For the sake of clarity, I propose here a very simplified illustration of the phenomenon.
Say you train your HMM with the data sequence (A-B-A-B).
Say you use a 2-state HMM.
Naturally, state 1 will optimize itself to represent A and state 2 will represent B (or the opposite).
Then, you have a new sequence (A-B-A-B). You want to know the likelihood this sequence has with respect to your HMM.
A Viterbi algorithm will find that the most probable state sequence is (1-2-1-2), and the Baum-Welch algorithm will give this sequence a high likelihood as the sequence of states and the "values" of the new sequence (if working with continuous data) clearly match your training sequence.
Say now that you train a 3-state HMM with the same training sequence (A-B-A-B). The initial clustering of your data will most probably either assign the 2 first states of the HMM for the representation of symbol A, and the last one to symbol B (or the opposite once again).

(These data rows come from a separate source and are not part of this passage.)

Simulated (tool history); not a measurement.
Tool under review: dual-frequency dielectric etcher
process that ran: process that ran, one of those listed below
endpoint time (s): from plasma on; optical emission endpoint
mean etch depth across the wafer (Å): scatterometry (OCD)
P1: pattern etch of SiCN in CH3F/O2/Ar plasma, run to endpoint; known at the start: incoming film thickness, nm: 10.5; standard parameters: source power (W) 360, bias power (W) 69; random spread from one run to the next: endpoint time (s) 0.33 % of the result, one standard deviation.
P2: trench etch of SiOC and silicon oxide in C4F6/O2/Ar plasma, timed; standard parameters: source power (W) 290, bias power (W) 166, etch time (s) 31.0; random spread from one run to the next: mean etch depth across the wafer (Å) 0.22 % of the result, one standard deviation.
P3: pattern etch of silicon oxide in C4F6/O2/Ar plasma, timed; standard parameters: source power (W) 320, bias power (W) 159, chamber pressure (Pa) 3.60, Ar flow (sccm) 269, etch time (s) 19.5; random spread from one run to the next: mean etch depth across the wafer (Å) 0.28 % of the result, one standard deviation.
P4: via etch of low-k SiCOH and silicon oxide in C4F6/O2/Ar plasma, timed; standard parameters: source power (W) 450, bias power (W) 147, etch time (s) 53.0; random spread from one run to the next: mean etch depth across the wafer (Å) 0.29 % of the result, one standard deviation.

So now, the query sequence (A-B-A-B) can be represented as the state sequence (1-3-1-3) or (2-3-2-3) or (1-3-2-3) or (2-3-1-3) !
This means that for this 3-state HMM, two identical sequences (A-B-A-B) can have low similarity for the HMM. That is the reason why for any HMM and any data set, beyond a certain number of states, performance will decrease.
You can estimate the optimal number of states using criteria such as the Bayesian Information Criterion, the Akaike Information Criterion, the Minimum Message Length Criterion, or if you just want to get a blur idea, a k-means clustering combined with the percentage of variance explained. The 3 first criteria are interesting because they include a penalty term that goes with the number of parameters of the model.
Hope it helps! :)